Keyboard shortcuts

Press or to navigate between chapters

Press S or / to search in the book

Press ? to show this help

Press Esc to hide this help

Peers and Connections

A raw TCP connection is fragile. It can drop at any moment, and when it does, every in-flight message is lost. Our distributed system needs something more resilient: a logical connection that survives transient network failures. That is the Peer.

The Peer Abstraction

A Peer represents a logical connection to a remote endpoint. Behind the scenes it manages the actual TCP stream, but from the caller’s perspective it provides a simple interface: queue a message, and the peer will deliver it. If the connection drops, the peer reconnects automatically and drains any queued messages once the link is back.

This follows FoundationDB’s FlowTransport pattern (FlowTransport.actor.cpp:1016-1125). FDB’s Peer is an actor that owns a connection and handles reconnection internally. Ours works the same way, using a background task spawned via TaskProvider.

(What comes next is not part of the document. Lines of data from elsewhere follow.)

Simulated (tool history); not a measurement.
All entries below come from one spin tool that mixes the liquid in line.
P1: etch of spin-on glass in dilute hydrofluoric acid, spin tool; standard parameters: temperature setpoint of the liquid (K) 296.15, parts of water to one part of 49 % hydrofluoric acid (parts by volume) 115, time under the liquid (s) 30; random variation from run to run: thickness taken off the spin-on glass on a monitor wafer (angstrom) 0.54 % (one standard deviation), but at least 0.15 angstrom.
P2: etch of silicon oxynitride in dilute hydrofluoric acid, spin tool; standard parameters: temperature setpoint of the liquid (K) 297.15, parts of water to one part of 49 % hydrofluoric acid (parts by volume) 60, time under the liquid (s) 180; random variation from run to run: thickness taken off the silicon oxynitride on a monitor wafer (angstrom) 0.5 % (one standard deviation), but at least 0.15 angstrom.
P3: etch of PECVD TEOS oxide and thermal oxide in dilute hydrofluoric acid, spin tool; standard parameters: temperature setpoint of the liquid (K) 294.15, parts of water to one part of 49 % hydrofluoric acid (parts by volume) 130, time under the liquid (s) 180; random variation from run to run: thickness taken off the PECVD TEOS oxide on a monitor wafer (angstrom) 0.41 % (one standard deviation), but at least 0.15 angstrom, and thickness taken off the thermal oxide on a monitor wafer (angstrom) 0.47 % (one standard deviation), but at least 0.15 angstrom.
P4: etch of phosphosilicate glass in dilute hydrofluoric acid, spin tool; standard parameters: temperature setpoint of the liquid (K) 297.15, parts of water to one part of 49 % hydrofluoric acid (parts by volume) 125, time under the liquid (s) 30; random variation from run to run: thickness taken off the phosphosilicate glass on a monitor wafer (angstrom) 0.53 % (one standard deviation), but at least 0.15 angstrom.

Creating a peer is straightforward:

#![allow(unused)]
fn main() {
let peer = Peer::new(
    providers.clone(),
    "10.0.1.2:4500".to_string(),
    PeerConfig::default(),
);
}

The peer immediately spawns a connection_task that attempts to connect to the destination. Once connected, it enters a loop: read incoming packets, write outgoing packets, and handle failures.

Message Queuing During Disconnection

When the connection is down, outgoing messages do not vanish. The peer maintains two internal queues:

  • Reliable queue: Messages that must survive disconnection. When the connection drops, these are preserved and sent first after reconnection.
  • Unreliable queue: Messages that can be dropped on failure. These are drained after the reliable queue.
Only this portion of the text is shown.